Hon Chairperson, colleagues and fellow South Africans, the Protection of State Information Bill has traversed a long path to reach this point. It is a product of efforts of successive Ministers who led the state security portfolio. These were Ministers Nhlanhla, Sisulu and Kasrils.
Today, I stand before this House to complete this work. All these successive efforts have been made with a clear understanding that upholding national security is not a matter of choice but an obligation placed by section 198 of the Constitution on both the national executive and Parliament. This Bill is, therefore, a legislation of general application in upholding our national security.
We thank the members of the ad hoc committee who devoted sufficient time in improving the Bill. They also engaged members of the public through submissions and public hearings. They have done a sterling job, for which we are all grateful.
The ANC believes that the changes made to this Bill are a correct response to the valid concerns raised by fellow South Africans during the protracted engagements. The amendments continue to ensure a fine balance between secrecy and openness that are the essential pillars of national security in a democracy. Chairperson, allow me to clear the confusion surrounding this Bill by explaining its key objectives.
Currently, there is the Protection of Information Act, Act 84 of 1982 in our statute books. The apartheid regime followed a narrowed approach to national security, aimed at protecting the state mainly from those who were fighting the oppression.
From 1994, the democratic state followed a broader approach to human security, which went beyond securing the state to include protecting the people from fear or want. This Bill is heeding the clarion call of the Freedom Charter that "All apartheid laws and practices shall be set aside".

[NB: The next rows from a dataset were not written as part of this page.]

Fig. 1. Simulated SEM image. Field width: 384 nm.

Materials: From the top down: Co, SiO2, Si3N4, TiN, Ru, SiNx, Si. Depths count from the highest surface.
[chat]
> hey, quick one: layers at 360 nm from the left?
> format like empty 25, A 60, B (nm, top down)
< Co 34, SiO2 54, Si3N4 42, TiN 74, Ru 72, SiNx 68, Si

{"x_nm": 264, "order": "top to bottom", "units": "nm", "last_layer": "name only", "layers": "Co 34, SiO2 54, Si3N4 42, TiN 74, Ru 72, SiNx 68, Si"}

Secondly, since 1994, our country has been facing an increasing threat of espionage because of inadequate provisions in the 1982 Act. The foreign spies continue to steal our sensitive information in order to advantage their nations at the expense of the advancement of South Africa and her people. This cannot be allowed to continue.
Sections 36 and 38 of this Bill make espionage a serious offence that will deter to both foreign spies and their collaborators. However, Chairperson, it is important to note that you won't find foreign spies marching openly in the streets of Cape Town complaining that we are removing their easy access to our sensitive information, but they will fund their local proxies to defend their illegality. [Interjections.]
Thirdly, we currently have no remedy to the rising threat posed by information peddling. [Interjections.] This is where fabricated information is introduced to the organs of state with the ultimate aim of gaining financial reward or causing divisions. It often comes in the form of exaggerated yet unsubstantiated threats or conspiracies.
You may remember the Meiring Report which led to President Mandela appointing the Mohamed Commission to investigate claims that some in the ANC were plotting to overthrow the democratic government, and were sponsored by Michael Jackson. The Commission found these allegations to be a mere fantasy. [Interjections.]
Subsequently, other such conspiracy reports were investigated and found to be baseless. The most notable report tabled in this House, is the Special Browse Mole Consolidated Report, which was sold by peddlers to the erstwhile Directorate of Special Operations known as the Scorpions. Section 45 of this Bill criminalises and makes peddling a nonprofitable business.
The Bill also introduces the protection of valuable information by all organs of state. Valuable information is the nonclassified state information that requires protection from alteration, loss or destruction in order to prevent individual hardship to our people. I am certain that each hon member of this House has heard from our respective constituencies of the difficulties our citizens experience when their birth certificates, identification documents or driving licences are falsified, manipulated or destroyed.
In the recent years, we have had cases where unscrupulous individuals hijack companies worth millions of rand, largely by illegally altering the information in the companies registry. Sections 5, 8, 9 and 46 of this Bill bring relief to the public by protecting these databases in the hands of the state.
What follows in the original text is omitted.